Safavid-era mosque in central Iran back to former glory

July 26, 2020 - 21:43

TEHRAN – The Safavid-era (1501–1736) Khosro Mosque in the ancient oasis town of Ardestan, central Isfahan province will undergo some rehabilitation works, a provincial tourism chief has said.

The three-story mosque, which is considered one of the architectural masterpieces, was built by one of the elites of the time named Khosro in 1723.

The mudbrick structure, which also has a cistern, was inscribed on The National Heritage list in 1985.

Repairing the rooftop and dome, and replacing the worn-out bricks were done in previous years and a new restoration project involves the renovation of the mosque’s façade, CHTN quoted Mehdi Mashhadi as saying on Sunday.

The restoration project aims at reviving, preserving, protecting, and strengthening the historical structure with a budget of 200 million rials (about $5,000), he added.

The Safavid dynasty was one of the most significant ruling dynasties of the country, often considered the beginning of modern Iranian history.

Isfahan has long been nicknamed as Nesf-e-Jahan which is translated into “half the world”; meaning seeing it is relevant to see the whole world. In its heyday, it was also one of the largest cities in the region with a population of nearly one million.

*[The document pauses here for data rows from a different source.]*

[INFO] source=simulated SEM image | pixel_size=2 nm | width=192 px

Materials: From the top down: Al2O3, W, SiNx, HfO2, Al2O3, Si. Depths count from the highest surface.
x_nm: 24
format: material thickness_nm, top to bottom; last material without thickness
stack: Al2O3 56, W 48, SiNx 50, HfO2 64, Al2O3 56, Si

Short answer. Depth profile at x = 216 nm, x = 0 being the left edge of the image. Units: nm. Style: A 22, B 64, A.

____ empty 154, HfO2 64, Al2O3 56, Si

The cool blue tiles of Isfahan's Islamic buildings, and the city’s majestic bridges, contrast perfectly with the encircling hot, dry Iranian countryside. The UNESCO-registered Imam Square, best known as Naghsh-e Jahan Sq. (literary meaning “Image of the World”), was laid out under the reign of the Safavid ruler, Shah Abbas the Great, to signal the importance of Isfahan as the capital of his powerful empire.

Modern Isfahan is now home to some heavy industry, including steel factories and a nuclear facility on its outskirts, however, its inner core wants to be preserved as a priceless gem.